Wisdom: Meet the nervous system first; the behavior follows.

6) Tools that actually helped (from real homes)

  • One-word cues: A cheerful “Shoes!” often beats a paragraph.
  • Visual checklist or Velcro chart: Use sparingly so it stays motivating; kids like flipping tiles or moving icons.
  • Music & movement: A 2-song “clean-in” playlist turns drudgery into a cue. Some families “dance-clean” the hallway.
  • Modeling: Adults hang their own coats immediately so the routine feels communal, not punitive.
  • Micro-rewards: Sticker/star charts, a small “reward box,” or screen minutes—especially helpful for rebooting a lagging habit.
  • Playful compliance: “Alligator arms will eat any shoes not in the basket in 5…4…3…”

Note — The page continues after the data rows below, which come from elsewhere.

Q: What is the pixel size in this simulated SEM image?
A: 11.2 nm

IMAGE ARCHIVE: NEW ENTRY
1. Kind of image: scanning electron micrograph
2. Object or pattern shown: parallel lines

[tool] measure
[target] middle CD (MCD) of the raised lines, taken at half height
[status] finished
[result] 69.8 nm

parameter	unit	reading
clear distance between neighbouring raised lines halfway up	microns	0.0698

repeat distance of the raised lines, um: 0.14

Wisdom: Make the cue obvious, the step tiny, and the success visible.

7) Respect + voice ≠ free-for-al

A thoughtful sub-thread stressed teaching kids to express disagreement respectfully and to follow through:

  • It’s okay to say, “I’m tired and don’t want to.”
  • The parent acknowledges—and holds the line: “I hear you. Shoes away, then rest.”
  • This builds lifelong skills: boundaries, assertiveness, and cooperation.

Wisdom: We can welcome feelings and require action.

8) What if they dig in and the clock runs out?

Parents offered pragmatic options:

  • Don’t let one child’s protest derail the family. Keep dinner and bedtime on schedule.
  • If something’s still undone at dinner time, a parent may quietly complete it without fanfare—then reset expectations next entry.
  • Avoid extreme consequences (like withholding dinner); let missed fun be the natural outcome.

Wisdom: Protect the family rhythm; tomorrow is another rep.

9) Language you can borrow this week

Short, calm, repeatable:

  • “Home steps first. Shoes → hands. Then snack.”
  • “Everyone in the family helps a little, so no one does a lot.”
  • “You can put them away, or wait here and lose play time. Your choice.”
  • “You’re tired. I get that. Let’s do shoes together—race you to the rack.”
  • “Not yet. First shoes. Then Switch.”

10) A 7-day reset plan (10 minutes total per day)

Days 1–2: Scaffold

  • Snack + connection at the door.
  • Do the routine with them. Use one-word cues and the same order.

Days 3–4: Fade help

  • Stand nearby; point, don’t lecture.
  • Use the timer: “Beat the buzzer for extra story time.”

Days 5–6: Add a visual

  • Simple 4-icon strip. Child flips each step.
  • Earn a small daily token toward a weekend privilege.

Day 7: Review & celebrate

  • Quick “what worked/what was hard” chat.
  • Praise the process: “You started even when tired—that’s responsibility.”

Encouragement for the OP (and anyone in this season)

  • You’re not asking too much. You’re teaching basic life skills.
  • It’s normal for strong-willed six-year-olds to test boundaries, especially after a long school day.
  • Calm consistency beats intensity. Small, predictable consequences beat big ones.
  • Kindness and firmness can (and should) coexist.

You’ve got this. Tiny reps, same script, low drama. Over time, “I don’t want to” becomes muscle memory—and your evenings get lighter.